Southern launches urban ministry center

Communications Staff — September 11, 2008

The Southern Baptist Theological Seminary has launched a center to help reach people for Christ in urban areas.

Named after a prominent 20th-century Southern Baptist leader, the Wayne and LeAlice Dehoney Center for Urban Ministry will conduct Great Commission research on church growth in the city and provide training and resources for urban ministers.

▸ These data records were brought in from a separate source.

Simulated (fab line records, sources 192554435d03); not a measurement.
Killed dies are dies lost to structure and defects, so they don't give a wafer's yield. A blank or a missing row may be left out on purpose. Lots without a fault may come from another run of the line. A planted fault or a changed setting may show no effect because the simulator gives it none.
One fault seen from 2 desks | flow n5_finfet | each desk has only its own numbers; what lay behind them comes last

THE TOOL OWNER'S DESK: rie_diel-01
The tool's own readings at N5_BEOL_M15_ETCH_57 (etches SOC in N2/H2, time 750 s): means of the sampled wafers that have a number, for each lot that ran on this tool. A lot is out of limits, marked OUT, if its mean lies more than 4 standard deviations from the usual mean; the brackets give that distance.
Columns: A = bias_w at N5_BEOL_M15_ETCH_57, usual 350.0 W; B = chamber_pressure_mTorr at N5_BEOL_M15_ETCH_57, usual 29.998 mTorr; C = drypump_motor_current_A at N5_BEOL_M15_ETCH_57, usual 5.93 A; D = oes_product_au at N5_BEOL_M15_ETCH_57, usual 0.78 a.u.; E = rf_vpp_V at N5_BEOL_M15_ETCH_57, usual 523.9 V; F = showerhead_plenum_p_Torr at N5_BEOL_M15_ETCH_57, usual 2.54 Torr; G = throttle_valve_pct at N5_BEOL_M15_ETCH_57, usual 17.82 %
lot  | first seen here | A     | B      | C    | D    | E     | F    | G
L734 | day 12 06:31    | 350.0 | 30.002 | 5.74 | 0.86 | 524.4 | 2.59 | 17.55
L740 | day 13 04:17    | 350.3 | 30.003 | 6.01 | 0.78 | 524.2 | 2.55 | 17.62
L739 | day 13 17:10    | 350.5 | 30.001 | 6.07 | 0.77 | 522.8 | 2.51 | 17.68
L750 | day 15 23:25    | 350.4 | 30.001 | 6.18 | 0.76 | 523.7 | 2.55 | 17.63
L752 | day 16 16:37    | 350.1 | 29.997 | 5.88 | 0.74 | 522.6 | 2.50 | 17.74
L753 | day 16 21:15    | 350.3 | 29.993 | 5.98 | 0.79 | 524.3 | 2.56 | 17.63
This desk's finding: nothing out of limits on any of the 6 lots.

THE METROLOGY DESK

“More than half of the world now lives in urban settings—including cities in North America to which much of the world has come,” Chuck Lawless, dean of Southern’s Billy Graham School of Missions, Evangelism and Church Growth, said. “If the church does not invest in the cities, we will miss primary opportunities to touch the world. My prayer is that students will catch a vision for the city, go to the city and plant their lives there for the sake of the Gospel.”

Among the center’s main activities will be hosting conferences and offering continuing education for pastors. The center also plans to produce an online journal for urban ministry practitioners and scholars.

“We want to offer internships and training opportunities for students who want to serve in urban settings,” Lawless said. “Because Southern Seminary has extension center connections near Baltimore, New York, Boston, Cleveland and Chicago, we already have open doors to begin this process.”

Wayne Dehoney, the center’s namesake, pastored Louisville’s Walnut Street Baptist Church from 1967 to 1985. In 1968 he ministered to people participating in race riots within two blocks of the church and urged his congregation to be compassionate and loving. Prior to his tenure at Walnut Street he served as president of the Southern Baptist Convention and pastor of the First Baptist Church in Jackson, Tenn.

“Through his leadership, Walnut Street Baptist stayed in the city when members and others were fleeing to the suburbs,” Lawless said of Dehoney. “He led the church to influence the urban community around the church. Mrs. Dehoney served alongside her husband for many years. The Dehoney family has graciously supported this center through their giving and prayers.”

George Martin, M. Theron Rankin Professor of Christian Missions, will serve as director of the Dehoney Center, and doctoral student Jeff Walters will be associate director.

“This decade, for the first time in human history, most of the world’s people live in urban settings,” Martin said. “If we are going to reach the world with the Gospel, we must reach the cities. With the same concern for the city exhibited in the lives and ministries of Wayne and LeAlice Dehoney, the Dehoney Center exists in order to provide resources and training for those who will minister in the cities and take the good news of the Gospel to them.”

Walters emphasized that the center will focus on the cities of the world and not exclusively American cities.

“My prayer for the Dehoney Center is that we will not only introduce students to all of the facets of ministry and mission in the great cities of the world, but also that we will prepare them well to carry the Gospel into those contexts,” he said.